Mekong Delta

We’d reached the end of the Vietnamese railway in Ho Chi Minh City, but one of the most important parts of the country, the Mekong Delta, lay further south stretching from an hour outside Ho Chi Minh’s suburbs all the way to the Cambodian border.

At the delta, the Mekong river splits into ‘nine dragons’ – 9 huge rivers which themselves each split off into a dense network of smaller rivers, canals and backwaters.

Having just a couple of days between our Christmas celebrations in central Ho Chi Minh and plans to see in the new year on Phu Quoc, we took a day trip to the countryside around Ben Tre. The tour lived up to it’s promise of amazing scenery and delicious food, although parts of the day did feel a bit touristy with some things done ‘for show’, rather than us being able to experience usual day-to-day Delta life.

You don’t have to head far out of town before roads give way to a maze of palm-lined backwaters that reminded us a lot of Kerala. One of our favourite parts of the day was a tranquil sampa canoe ride along quiet waterways. Not only did it give us a (relatively) legitimate reason to wear the famous Vietnamese conical hats for some much-needed shade (and less-needed selfies), it was a much quieter part of the itinerary with no other tourists in sight. Other than a couple of one-man fishing canoes carrying bamboo fishing cages, the place looked untouched and wild.

As well as acres of rice paddies and fruit orchards, these dense coconut plantations stretching along the waterways are actually big business; farmed not only for coconuts, but also their husks, wood for construction, and leaves for baskets and matts. Barges piled high with empty coconut shells dotted the banks.

Our first stop on the river felt the most touristy. We docked at a small place on the riverbank devoted to all things coconut; a local guy was husking ripe coconuts at lightning speed, women prepared coconut candies, others were selling painted coconut shells and carved ornaments. We rounded off the stop with a shot of coconut wine and the only non-coconut-based activity; the option to hold a huge python. Emboldened by the coconut wine, Timian gave it a go whilst Rebecca retreated to the homeware and candies.

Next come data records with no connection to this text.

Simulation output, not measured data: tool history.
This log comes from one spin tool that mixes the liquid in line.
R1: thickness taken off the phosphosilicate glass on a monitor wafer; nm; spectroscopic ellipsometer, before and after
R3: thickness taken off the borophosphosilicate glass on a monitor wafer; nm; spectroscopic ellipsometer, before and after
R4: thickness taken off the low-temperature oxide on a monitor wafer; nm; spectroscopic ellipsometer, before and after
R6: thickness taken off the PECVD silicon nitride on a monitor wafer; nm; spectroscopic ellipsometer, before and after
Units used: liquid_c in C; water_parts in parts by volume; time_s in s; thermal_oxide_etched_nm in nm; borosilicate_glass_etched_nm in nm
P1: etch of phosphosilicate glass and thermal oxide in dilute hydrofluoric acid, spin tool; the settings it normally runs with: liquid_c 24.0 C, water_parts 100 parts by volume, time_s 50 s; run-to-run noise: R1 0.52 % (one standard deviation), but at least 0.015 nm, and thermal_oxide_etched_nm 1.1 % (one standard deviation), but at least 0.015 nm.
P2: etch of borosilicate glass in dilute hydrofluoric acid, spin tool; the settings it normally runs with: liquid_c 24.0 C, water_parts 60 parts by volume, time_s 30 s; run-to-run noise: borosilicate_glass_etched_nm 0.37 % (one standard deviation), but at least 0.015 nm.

Next up was a cycle ride through a tiny network of streams, too small even for canoes. This was over far too quickly and we could have happily spent all afternoon meandering through the shade of the palm-lined lanes. We passed the tall kilns of traditional brick-making factories, the mounds of rice husks burned to heat the kilns, and small houses with women sat outside hand-weaving mats and baskets. After working up an appetite we stopped at a fruit grove to gorge on miniature bananas, mangoes, oversized pomelos dipped in chilli salt, and candy-floss tasting jackfruit.

Before heading back to Ho Chi Minh, the final stop was a walk through a covered market in Ben Tre, our guide’s logic being “You buy everything frozen in your countries, it’s not possible to buy fresh food like this.” It was certainly no Tesco Express; huge buckets of squirming eels, rows of sedated chickens tied at the ankles, and cages of the local delicacy, coconut rats. Whilst that was a little depressing, sharing the aisles with scooters taking shortcuts right through the market kept us on our toes!

The tour was a great introduction to life in the ‘rice bowl of Vietnam’ and if we’d not been on a countdown to 2016 on Phu Quoc, it would have been a great start to a couple of extra days exploring the floating markets, staying overnight on a boat, or with a local family in a homestay.